To: superfiggpart2 who wrote (61547)10/26/2000 4:20:40 PM
From: Brasco One  Read Replies (1) | Respond to of 122087
 
ss wcom at 22? hm...



To: superfiggpart2 who wrote (61547)10/26/2000 4:41:03 PM
From: StockDung  Read Replies (2) | Respond to of 122087
 
Teenage Stock Manipulator Reveals Ways of SEC: Michael Lewis


Paris, Oct. 26 (Bloomberg) -- Last month the Securities and Exchange Commission charged a minor with fraud for the first time in its history.

Fifteen-year-old Jonathan Lebed, of Cedar Grove, New Jersey, was accused by a government he was not old enough to vote for of buying shares in small companies, hyping those stocks on Yahoo! Finance's message board, and then dumping the shares at a profit.

On Jan. 5 -- to take one example -- the teenager bought 18,000 shares in something called Man Sang Holdings Inc. at prices ranging from $1.38 to $2 a share. Then, using aliases, he posted a lot of not terribly persuasive messages praising the company: ``The next stock to gain 1,000 percent,'' ``the most undervalued stock ever,'' that sort of thing. Then he logged off the Internet, leaving orders in the market to sell the stock if it reached a certain price. Then he left for school. The next day he sold his Man Sang Holdings stake for between $3.81 and $4.00 a share.

According to the SEC, Jonathan, who at the time was only 14, made $272,826 in the stocks of nine different companies. When they finally caught up to him after seven months of trading, the SEC fined him $285,000, which, including interest, left him exactly where he started. Or so they said at the time. Last week the Wall Street Journal reported that Jonathan's take was more like $800,000. It was described as ``a textbook case of securities fraud.''

Large Following

Cases like this one cause you to wonder about the textbook. Obviously, it's true that a mere boy cost some really stupid grownups millions of dollars. Man Sang Holdings, which on a normal day trades around 60,000 shares, traded 1.1 million shares the day after Jonathan posted his messages on Yahoo Finance, which suggests that a lot of people read his messages and ran out and bought shares in Man Sang Holdings.

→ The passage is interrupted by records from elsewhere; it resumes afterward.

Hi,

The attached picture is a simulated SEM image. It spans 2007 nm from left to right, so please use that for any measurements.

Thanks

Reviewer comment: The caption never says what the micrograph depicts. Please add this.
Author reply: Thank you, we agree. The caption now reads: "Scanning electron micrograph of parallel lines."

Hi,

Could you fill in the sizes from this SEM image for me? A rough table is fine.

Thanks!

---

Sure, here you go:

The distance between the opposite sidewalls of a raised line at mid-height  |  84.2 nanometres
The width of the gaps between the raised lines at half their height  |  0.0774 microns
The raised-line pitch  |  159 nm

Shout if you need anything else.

There is only one meaningful difference between the teenage stock manipulator and, say, the typical Wall Street Internet analyst who has been plugging the stocks of doomed companies for the past year: The kid pretended to be more than one person. Mary Meeker -- to take the most prominent example of a Wall Street analyst whose deeply compromised opinion has cost investors billions -- may speak for the thousands of people who work for Morgan Stanley Dean Witter & Co. But, in the end, for better or worse, there's only one of her. Jonathan Lebed spoke for a virtual village of day traders.

The Line Crossed

And that, to the SEC, makes all the difference. I asked an investigator for the SEC who negotiated with Lebed, why it was illegal for someone to put whatever he wanted on Yahoo Finance message boards. He said that if Lebed had posted one or two messages plugging a stock, it wouldn't have been illegal. But at some point, ``between the first and the 300th message he became a crook,'' the investigator said.

That tells you a lot about securities fraud. It's hard to define exactly what it is, but the people who work for the SEC know it when they see it.

Still, I wonder. Would they have gone after young Jonathan if no investors had acted upon his Internet musings? If Jonathan had gone to school and persuaded a few hundred of his classmates to spread a rumor that they had found the next company whose shares would go up 1,000 percent, would the SEC have gotten involved? Of course not. If the shares in Man Sang Holdings had not soared after Jonathan posted his messages, the SEC would not have bothered to track Jonathan down to punish him. Jonathan would have made no money. And no one would have cared what he posted on the message boards.

Who Got Hurt

In short, the SEC's notion of fraud hinges on their belief that people read Lebed's Internet postings and were fooled by them.

This I doubt. There may still be idiots in the world who buy shares in Man Sang Holdings (which is based in Hong Kong and in the pearl business) after a perfect stranger calls it ``the most undervalued stock ever,'' but they aren't customers of Yahoo Finance. The sort of people who buy shares in Man Sang Holdings after they read a publicity blitz on an Internet message board do so because they see a chance to catch a wave. They're betting that whoever was posting the messages would keep on posting them and that the stock would be getting favorable -- if unreasonable -- publicity. That is, they were making exactly the same bet Jonathan Lebed was making, in the hopes that they, too, would make a quick killing.

The usual argument made against the SEC is that, by protecting people from their own stupidity, they only encourage more stupidity. That argument now needs to be updated. The SEC is unable to distinguish between fraud that needs to be prosecuted and fraud that doesn't because it has lost touch with the mind of the American investor.

An Old Image

Our securities police operate with the same black and white mental photograph of the average investor that was taken in 1934, when the securities laws were written. That photograph depicts an ordinary citizen, innocent of the inner workings of the stock market, searching for some place to invest his hard-earned wages, so that he has a nest egg to retire on.

Guess what? He's been dead for years.